Tuesday, February 7, 2017

'YOU' REVIEW......WHEN LOVE GOES STALK RAVING MAD.....

YOU by Caroline Kepnes (2015) took us back to that wonderfully perverse moment in Hitchcock's "Psycho". (If you haven't seen "Psycho", stop reading this paragraph.....actually, if you haven't seen it, either start watching it on the device you're using right now, or go find a copy....immediately.) Anthony Perkins' Norman Bates, having stuffed Janet Leigh's perforated body in the trunk of her car, pushes the car into a swampy pond and anxiously awaits its total submergence. Down and down it goes....until it suddenly stops, only halfway under water. Uh-oh......Perkins holds his breath in worry......and for a guilty moment, identifying with his plight.....so do we!  For a few seconds, nasty genius Hitchcock has turned us all into Norman's co-conspirators, praying for Janet and her car to go fully glub glub....

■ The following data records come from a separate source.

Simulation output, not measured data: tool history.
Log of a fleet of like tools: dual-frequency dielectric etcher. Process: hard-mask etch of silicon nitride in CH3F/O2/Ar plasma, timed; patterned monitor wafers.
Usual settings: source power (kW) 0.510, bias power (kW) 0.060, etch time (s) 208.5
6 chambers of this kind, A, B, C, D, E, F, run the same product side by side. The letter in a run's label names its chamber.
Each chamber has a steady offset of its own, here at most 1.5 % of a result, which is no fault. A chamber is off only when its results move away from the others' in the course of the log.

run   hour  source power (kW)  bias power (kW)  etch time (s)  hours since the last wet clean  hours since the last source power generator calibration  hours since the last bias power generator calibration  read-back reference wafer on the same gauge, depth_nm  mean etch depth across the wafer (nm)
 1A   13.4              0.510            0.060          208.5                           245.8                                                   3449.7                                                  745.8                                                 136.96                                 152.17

               Which is what author Caroline Kepnes accomplishes through the entire length of her brilliantly funny and horrific thriller "You". Her outrageous choice here is to have the book First Person narrated by its sociopath stalker/killer, Joe Goldberg, a young New York City bookstore manager searching for his soulmate. Forgoing college, but self-schooled from his avid reading, Joe takes you on a pop-culture bibliophile's rollercoaster through his deeply sick mind, loaded with hilarious, pithy references to books, films and music.

               Joe's new overwhelming obsession, severely Manic Pixie Dreamgirl Guinevere Beck (of just plain Beck, as she prefers) is a borderline nymphomaniac graduate student pursuing an MFA in creative writing. Minus the propensity for homicide, she's almost as crazy as Joe, so you can see why he falls hard for her. As a dedicated psychotic stalker, Joe fully devotes himself to hacking all her social media devices, cherishing her stolen underwear, you know, the usual stuff.....and it won't take you long to figure out it's lethally dangerous for anyone to stand between Joe, the wise-ass demented Don Quixote, and Beck, his hot-to-trot Dulcinea.

                Joe's irresistible narration, stuffed with jokes and assorted withering witticisms, makes the book resemble "Annie Hall" re-filmed as a horror movie......you won't know whether to laugh or cringe. (His ludicrous mis-adventures in stalking Beck including excursions to a costume party and a dead-of-winter Rhode Island resort would make perfect romantic comedy sequences, if it weren't for the fact that Joe's a monster....)

                That's all we dare tell you about this book, except that Beached Quill considers it a must-read and gruesomely awards it 5 creepy stars (*****) a most definite FIND OF FINDS.